The real problem is that a lot of this analysis isn't necessarily going to show anything. You might get lucky and it might turn out that one country cheated or was flipped and it blurts out as a big anomaly.

The level of fraud you need to perform to flip an election for a state where it's naturally close isn't necessarily something that's going to show up on most statistical analysis.

To make a simple point, shuffle all the point on your graph randomly 1%. Does the new graph tell you anything different? Would you even know anything was different if you hadn't see the original graph? When you think of it like that then you can understand the problem we're dealing with.

We still need to look at it and this is a start but it's also magnification X1.5 and we probably need to go to X10000 to fully uncover the full scope of fraud and corruption.

If there's cheating and a state swings over to another candidate by a few tens of a percent to a percent then that might indicate how small your fraud indicator has to be.

Numerically and statistically speaking if you have illegals voting in the election in a significant proportion (merely a tenth of a percent can be significant) there's no reason that would register in an obvious way in numerical analysis.

The lawyers will likely have much better data to work with, for example there's no reason why they should not be furnished with a database of all registered voters and the individual votes as well as whatever it is the poll workers would have access to including the physical ballots.

A single snapshot of 2020 and the results on its own is only of limited use. It might however gleam something but if not you get a lay of the land.

Comparing the relative performance of candidates is useful any interesting though it might not reveal anything you can be sure is fraud. People have already found in some data sets it appears Biden got lots of votes from people who apparently only filled that part of the ballot which if true on its own is already very suspect.

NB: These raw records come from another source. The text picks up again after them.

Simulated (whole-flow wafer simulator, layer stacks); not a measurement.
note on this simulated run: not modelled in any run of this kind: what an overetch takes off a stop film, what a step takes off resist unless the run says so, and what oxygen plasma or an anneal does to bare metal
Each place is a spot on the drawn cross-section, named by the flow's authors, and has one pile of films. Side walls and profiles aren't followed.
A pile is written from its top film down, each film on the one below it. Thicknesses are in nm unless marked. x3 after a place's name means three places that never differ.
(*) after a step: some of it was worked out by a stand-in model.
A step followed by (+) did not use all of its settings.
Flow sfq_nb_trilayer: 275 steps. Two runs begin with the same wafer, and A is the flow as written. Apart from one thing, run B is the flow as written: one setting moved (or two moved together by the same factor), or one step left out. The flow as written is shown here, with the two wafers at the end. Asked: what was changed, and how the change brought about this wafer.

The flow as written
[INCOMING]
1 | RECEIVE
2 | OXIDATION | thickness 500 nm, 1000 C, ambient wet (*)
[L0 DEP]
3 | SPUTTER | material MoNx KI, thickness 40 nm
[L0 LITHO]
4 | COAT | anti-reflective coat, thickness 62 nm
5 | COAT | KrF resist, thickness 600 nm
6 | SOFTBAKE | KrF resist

It's more useful to compare this data with 2016 and other datasets like populations for each region, registered voters, etc.

Most of the cheating I suspect though will be in cities or densely populated locations. In those it's a natural haystack you can bury your needle into.

Realistically they want to take a few thousand ballots at random for the state and try to track down the voter.

If I were making algorithms to cheat in the election they I would probably do something like take the top 50 closest states where Trump wins then flip them. Basically spread out the risk so it's hard to detect.

I believe a lot of the cheating however is not really grandoise. It's just things like optimising for mail-in ballots, fiddling the rules, etc.

If I was going to cheat in this election then I'd use multiple approaches including BLM. It's a criminal syndicate. Basically criminals, it's an anti-police movement so go figure. The criminal system has an underground network that can reach tens of millions or Americans or more. Compared to peddling crack cocaine a bit of ballot harvesting is a breeze and for someone who wants to buy the election it's far more cost effective than directly donating to the campaign to instead donate to organised crime. If organised crime can organise all these riots then having loads of ballots ready to drop late at night all for Biden is an absolute breeze.

I'd also look for USPS workers disgruntled about reforms to make it profitable and who want to get at Trump and who likely already to some degree have a network of employees or union or whatever.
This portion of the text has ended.